Even as the words go: "to have and to hold, from this day forward, for better, for worse, for richer, for poorer, in sickness and in health, until death do you part":http://www.nypost.com/p/news/national/u ... 1fPbQUjHSM
Husband and wife married 66 years die hours apart
By SEAN PICCOLI
Last Updated: 5:34 AM, August 27, 2013
Posted: 1:21 AM, August 27, 2013
An Ohio couple married for nearly 66 years died just 11 hours apart this month in a nursing-home room they shared in their final days.
Relatives of Ruthie and Harold “Doc” Knapke said the remarkable timing of their final moments was proof of how seriously they took their “till death do us part” vows.
“I think we all agreed it was no coincidence,” Carol Romie, one of the Knapkes’ six children, told ABC News. “When Mom became ill, we tried to make it clear to Dad that Mom wasn’t going to make it . . . and I think he decided, ‘No, she’s not going without me.’ ”
‘NOT GOING WITHOUT ME’:Harold and Ruth Knapke wouldn’t leave each other in their final days.
‘NOT GOING WITHOUT ME’:Harold and Ruth Knapke (top, at their 1947 wedding) wouldn’t leave each other in their final days.
Harold, 91, died on the morning of Aug. 11 at a rest home in Versailles, Ohio — followed that evening by the love of his life, Ruth, 89.
Their daughter, Margaret Knapke, said in her eulogy that her dad “willed himself to live,” according to the Dayton Daily News. “He was a very loving, loyal person. He was very protective of her.”
Margaret added, “When it became clear that Mom was dying — and Dad understood that — he spent a mostly sleepless night.
“The next day, Friday, there was a certain calm about him, and he began to fail rapidly. As you might know, Dad died 11 hours before Mom did . . . and we believe he did that as a final act of love for her.
“We believe he wanted to accompany her out of this life and into the next one, and he did.”
The Knapkes were wed on Aug. 20, 1947, in Ruth’s hometown of St. Henry, Ohio, and spent much of their married lives in the nearby town of Fort Recovery, where they worked and raised a family.

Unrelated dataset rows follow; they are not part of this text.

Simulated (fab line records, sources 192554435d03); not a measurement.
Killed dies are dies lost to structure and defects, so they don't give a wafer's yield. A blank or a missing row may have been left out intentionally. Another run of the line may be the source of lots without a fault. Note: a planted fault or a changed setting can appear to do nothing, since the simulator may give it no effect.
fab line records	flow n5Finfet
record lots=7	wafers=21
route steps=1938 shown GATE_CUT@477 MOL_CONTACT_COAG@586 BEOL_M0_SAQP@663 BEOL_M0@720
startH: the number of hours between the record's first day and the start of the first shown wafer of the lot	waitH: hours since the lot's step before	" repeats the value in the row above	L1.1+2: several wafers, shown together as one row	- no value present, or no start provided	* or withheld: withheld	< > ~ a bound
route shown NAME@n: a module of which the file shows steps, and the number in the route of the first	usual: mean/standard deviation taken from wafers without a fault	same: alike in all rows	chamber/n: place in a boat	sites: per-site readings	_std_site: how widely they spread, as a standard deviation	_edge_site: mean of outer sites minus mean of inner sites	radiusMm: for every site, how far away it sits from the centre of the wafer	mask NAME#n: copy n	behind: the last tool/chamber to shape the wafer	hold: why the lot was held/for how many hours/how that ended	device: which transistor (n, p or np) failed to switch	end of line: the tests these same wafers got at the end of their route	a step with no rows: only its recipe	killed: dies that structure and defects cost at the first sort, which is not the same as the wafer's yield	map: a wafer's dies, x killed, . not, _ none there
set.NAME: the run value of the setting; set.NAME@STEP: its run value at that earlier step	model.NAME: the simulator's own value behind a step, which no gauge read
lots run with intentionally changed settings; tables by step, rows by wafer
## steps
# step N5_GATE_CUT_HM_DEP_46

Harold was a local school teacher, principal and coach. He also co-owned a local bowling alley.
After Ruth stayed home to raise the children, she went to work as a school secretary.
The family story of how the Knapkes met starts in elementary school in Ohio and stretches across the Atlantic Ocean.
Young Ruthie Schmitz, the story goes, was sweet on Harold Knapke as far back as third grade. But it took a war and a deployment overseas to bring them together.
While Harold was serving with the US Army in Germany during World War II, he met a brother-in-law of Ruthie’s — and realized from her letters to the in-law that the two were from the same area in western Ohio.
Pretty soon, Harold and Ruthie were the ones corresponding.
When Harold returned home as a young Army lieutenant, “I let him chase me until I caught him!” Ruthie would tell people.
They were buried side-by-side after joint services attended by their six children, 14 grandchildren and eight great-grandchildren.
“It’s one of those love stories you don’t see in the movies,” Romie told the Dayton newspaper.